Corporate Press Release

Press Release

Suisse Releases 7th Annual Hedge Fund Investor Survey

Credit Suisse today releases its seventh annual Hedge Fund Investor Survey, entitled “On the Path to Broader Horizons”, in which responses from 378 institutional investors, representing $1.13 trillion of hedge fund investments, were analyzed on a number of topics including: Key Industry Trends and Forecasts, Growth and return prospects for the industry and Strategy preference and allocations plans

Robert Leonard, Managing Director and Global Head of Capital Services at Credit Suisse commented:

“Institutional investors appear more optimistic regarding their plans to allocate to hedge funds than they were this time last year, primarily because of their ability to generate uncorrelated returns and lower volatility in a broader investment portfolio.“ 

“The survey also provides valuable insight as to where investors are seeing opportunities in the coming year.  As market volatility re-emerges, investors have once again begun to look at strategies such as Global Macro and CTA’s as well as Energy/Commodities.  These are in addition to other previously favored strategies, such as Event-Driven and Equity Long/Short.“   

The survey, produced by Credit Suisse’s Hedge Fund Capital Services Group, is one of the most comprehensive in the industry —focused on pension funds, endowments, foundations, consultants, family offices and funds of hedge funds—and with respondents diversified across all regions.

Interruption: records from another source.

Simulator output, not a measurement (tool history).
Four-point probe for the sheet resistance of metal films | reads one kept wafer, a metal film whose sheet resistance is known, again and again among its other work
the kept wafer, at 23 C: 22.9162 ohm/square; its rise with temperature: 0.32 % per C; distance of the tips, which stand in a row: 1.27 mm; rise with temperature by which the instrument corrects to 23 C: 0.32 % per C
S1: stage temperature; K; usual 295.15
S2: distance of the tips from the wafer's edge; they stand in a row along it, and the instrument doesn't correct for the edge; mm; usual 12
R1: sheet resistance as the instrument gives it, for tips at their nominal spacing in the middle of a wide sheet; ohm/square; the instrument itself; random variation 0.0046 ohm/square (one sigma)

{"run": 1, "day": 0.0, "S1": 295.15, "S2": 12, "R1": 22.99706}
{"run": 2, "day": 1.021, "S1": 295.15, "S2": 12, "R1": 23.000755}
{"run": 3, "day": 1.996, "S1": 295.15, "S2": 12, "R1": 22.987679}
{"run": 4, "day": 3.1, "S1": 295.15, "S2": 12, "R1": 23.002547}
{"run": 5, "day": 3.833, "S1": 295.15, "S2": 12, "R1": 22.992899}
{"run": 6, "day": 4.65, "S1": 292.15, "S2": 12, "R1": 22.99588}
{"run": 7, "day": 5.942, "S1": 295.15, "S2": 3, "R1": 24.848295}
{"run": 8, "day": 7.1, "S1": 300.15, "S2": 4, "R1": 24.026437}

Key highlights from the 2015 Credit Suisse Annual Hedge Fund Investor Survey:

  • Overall sentiment for industry growth was quite positive, with investors forecasting a 14.4% increase in hedge fund industry AuM during 2015.  This is an increase over last year’s forecast, which investors estimated at 12.0%.  If accurate, this forecast growth would push industry assets over $3 trillion for the first time in its history.  
  • Global Macro was ranked to be the most in demand strategy for 2015, with 32% net demand.  This follows several years of relative underperformance compared to some other strategies.  Investors appear to be considering a range of macro related factors, such as central bank divergence, Greek debt issues and regional growth uncertainties. 
  • Other strategies favored for potential allocations in 2015 were Event–Driven (#2) with 26% net demand (despite a significant decrease from last year when it was ranked #1) and CTA/Managed Futures (#3) funds with 24% net demand (which ranked last in the 2014  survey). 
  • Additionally, Commodities and Natural Resources-related funds saw a significant bounce in interest from last year, as investors evaluate the opportunities being generated from the current dislocations taking place in world energy markets.    
  • When asked about key factors for selecting hedge funds, investors overwhelmingly referenced net returns, followed by low correlations and reduced volatility as the most important data points in their evaluation process.  Surprisingly, almost 70% of respondents chose not to include fees as one of the top three factors in selecting a new fund.  This may indicate that institutions are reasonably comfortable with current industry fee structures.
  • In terms of regional preferences, Developed Europe (29% net demand) saw a decrease in interest levels from last year, however overall appetite remains strong.  Close behind were Global strategies and Asia Pacific (at 28% net demand each).  North America was also rated highly as a region for focus, with 22% in net demand. 
  • Over half (53%) of investors said that they were most likely to allocate to those funds with AuM of $250 million to $1 billion this year.  This appears to be an effort by investors to invest with funds that are not yet capacity constrained and may also have the flexibility to take advantage of smaller market opportunities.
  • Investor appetite for UCITS remains strong, with 30% of investors either increasing or maintaining allocations to the space.  Growth in demand continues to come from retail intermediaries in EMEA region.